Edit: I got someone to approve the workflows on this PR and they are now failing in OSS CI as well (see below).

embg · 2025-04-08T19:33:16Z

folly/FollyMemchr.cpp

+
+extern "C" void* memchr_long(const void* ptr, int ch, std::size_t count) {
+#ifdef FOLLY_ARM_FEATURE_SHA3
+  return __folly_memchr_long_aarch64_sha512(ptr, ch, count);


SHA-512 usually refers to a variant of SHA-2. You can ctrl-f for "SHA-512" on this page to see what I mean: https://en.wikipedia.org/wiki/SHA-2

That's a bit confusing because we are talking about Arm's SHA-3 instructions, not SHA-2 instructions.

Since you have to fix the CI failure anyway, please change all SHA-512 references to SHA-3. Thanks.

@embg I notice that the implementation uses the sha512h instruction and the FEAT_SHA512 feature-set. I would have assumed that this actually refers to sha512 as vs sha3?

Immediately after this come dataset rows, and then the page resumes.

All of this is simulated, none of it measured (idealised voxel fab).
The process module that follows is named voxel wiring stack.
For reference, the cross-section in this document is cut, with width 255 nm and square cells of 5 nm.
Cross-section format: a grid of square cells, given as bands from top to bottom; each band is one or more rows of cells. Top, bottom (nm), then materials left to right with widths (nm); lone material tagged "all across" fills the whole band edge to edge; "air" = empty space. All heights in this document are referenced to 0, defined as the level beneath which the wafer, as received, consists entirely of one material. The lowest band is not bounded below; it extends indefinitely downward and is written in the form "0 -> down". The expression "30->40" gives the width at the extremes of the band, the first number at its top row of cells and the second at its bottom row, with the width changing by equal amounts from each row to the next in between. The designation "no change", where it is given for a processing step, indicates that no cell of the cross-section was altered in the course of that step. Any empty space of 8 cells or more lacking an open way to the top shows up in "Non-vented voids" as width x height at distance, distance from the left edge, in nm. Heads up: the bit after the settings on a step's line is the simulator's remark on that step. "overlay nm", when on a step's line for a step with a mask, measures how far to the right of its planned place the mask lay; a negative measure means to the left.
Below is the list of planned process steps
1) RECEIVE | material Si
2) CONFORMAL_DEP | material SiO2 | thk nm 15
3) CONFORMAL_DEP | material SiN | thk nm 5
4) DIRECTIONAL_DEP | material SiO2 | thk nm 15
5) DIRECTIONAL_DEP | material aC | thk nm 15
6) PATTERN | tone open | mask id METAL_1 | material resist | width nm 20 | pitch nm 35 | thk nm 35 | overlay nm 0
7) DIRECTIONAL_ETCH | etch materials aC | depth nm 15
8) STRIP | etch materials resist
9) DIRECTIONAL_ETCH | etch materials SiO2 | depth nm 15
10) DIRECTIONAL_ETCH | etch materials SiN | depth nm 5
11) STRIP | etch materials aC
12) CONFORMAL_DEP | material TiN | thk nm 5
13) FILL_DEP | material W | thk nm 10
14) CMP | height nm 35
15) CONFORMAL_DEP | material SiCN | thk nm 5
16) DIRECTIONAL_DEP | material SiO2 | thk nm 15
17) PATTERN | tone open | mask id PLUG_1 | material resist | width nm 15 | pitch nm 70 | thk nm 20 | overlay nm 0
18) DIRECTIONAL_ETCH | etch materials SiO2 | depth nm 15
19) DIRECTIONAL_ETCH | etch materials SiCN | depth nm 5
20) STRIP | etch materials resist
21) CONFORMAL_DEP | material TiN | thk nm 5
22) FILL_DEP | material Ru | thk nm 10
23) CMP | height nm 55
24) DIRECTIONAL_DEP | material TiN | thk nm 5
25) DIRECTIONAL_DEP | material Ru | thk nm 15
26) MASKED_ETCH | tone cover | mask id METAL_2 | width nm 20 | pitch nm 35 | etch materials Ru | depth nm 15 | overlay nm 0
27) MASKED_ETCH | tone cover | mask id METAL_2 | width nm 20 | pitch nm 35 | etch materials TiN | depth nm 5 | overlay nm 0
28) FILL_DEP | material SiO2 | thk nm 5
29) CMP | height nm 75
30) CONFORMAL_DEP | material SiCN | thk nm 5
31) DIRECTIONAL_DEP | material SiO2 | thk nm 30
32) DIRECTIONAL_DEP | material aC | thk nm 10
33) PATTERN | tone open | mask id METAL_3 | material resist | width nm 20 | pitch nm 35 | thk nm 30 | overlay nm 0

Then I’m confused why we are gating with FOLLY_ARM_FEATURE_SHA3

Fixed to check for FOLLY_ARM_FEATURE_SHA3. Originally I experimented with BCAX and SHA1C which are part of SHA3, and later switched to SHA512 which is most efficient for the cause, but forgot to change the feature set. All ARMs I know that have SHA3 also have SHA2, but I am not sure if older Arms with SHA2 only support would have the 2/1 latency/throughput retiring for this instruction. I mean it will work on older Arms, but probably not as fast.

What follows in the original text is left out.